William Maconochie (Lord Meadowbank), was an able but curious man. Before he spoke, Cockburn says, it would often have been a fair wager whether what he said would be reasonable or extravagant. All that was certain was, that even his extravagance would be vigorous and original, and he had more pleasure in inventing ingenious reasons for being wrong than in being quietly right. Sir Harry Moncrieff, who was present at his marriage, told that the knot was tied about seven in the evening, and that at a later hour the bridegroom disappeared, and on being sought for, was found absorbed in the composition of a metaphysical essay on “pains and penalties.”
There has been no more famous legal notability in Scotland than John Clerk of Eldin, afterwards Lord Eldin. When Meadowbank was yet Mr. Maconochie, he one day approached his facetious professional brother, Clerk, and after telling him that he had prospects of being raised to the bench, asked him to suggest what title he should adopt.

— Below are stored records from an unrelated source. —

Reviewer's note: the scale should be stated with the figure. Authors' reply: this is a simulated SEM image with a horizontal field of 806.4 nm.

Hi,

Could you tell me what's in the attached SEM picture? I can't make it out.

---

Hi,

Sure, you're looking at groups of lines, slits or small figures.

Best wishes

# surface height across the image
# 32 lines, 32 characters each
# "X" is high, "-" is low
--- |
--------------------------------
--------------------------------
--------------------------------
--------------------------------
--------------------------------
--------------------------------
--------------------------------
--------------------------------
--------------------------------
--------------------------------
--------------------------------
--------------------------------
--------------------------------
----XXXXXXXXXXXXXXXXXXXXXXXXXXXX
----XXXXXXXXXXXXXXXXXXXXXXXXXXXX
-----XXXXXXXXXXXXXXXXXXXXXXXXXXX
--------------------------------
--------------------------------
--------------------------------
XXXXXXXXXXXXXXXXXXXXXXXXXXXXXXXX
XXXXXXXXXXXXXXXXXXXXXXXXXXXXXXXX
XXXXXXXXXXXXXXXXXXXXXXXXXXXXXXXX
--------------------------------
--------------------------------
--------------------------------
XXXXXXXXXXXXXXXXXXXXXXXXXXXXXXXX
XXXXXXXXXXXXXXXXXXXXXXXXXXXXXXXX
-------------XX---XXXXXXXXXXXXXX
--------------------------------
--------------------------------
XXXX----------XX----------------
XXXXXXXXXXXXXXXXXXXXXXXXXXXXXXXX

“Lord Preserve Us!” said Clerk, and moved off.
When pleading before the same learned senator, after he had assumed the judicial title of Lord Meadowbank, it was suggested to Clerk by his Lordship that in the legal document which he had submitted to the Court he might have varied the frequently recurring expression “also,” by the occasional use of “likewise.”
“I beg your pardon, my Lord,” said Clerk, “but the terms are not always synonymous.”
“In every case,” retorted Meadowbank, gruffly.
Clerk still dissented.
“Then cite an instance,” demanded the Judge.
“Well,” remarked Clerk, doubtless chuckling inwardly the while, “your Lordship’s father was a Judge of Session. You are a Judge of Session also, but not likewise.”
Clerk’s ready wit helped him well on many an occasion. In pleading, he frequently dropped into broad Scotch, and once when arguing a Scotch appeal case before the House of Lords, in which his client claimed the use of a mill-stream by a prescriptive right, he contended that “the watter had run that way for forty years.”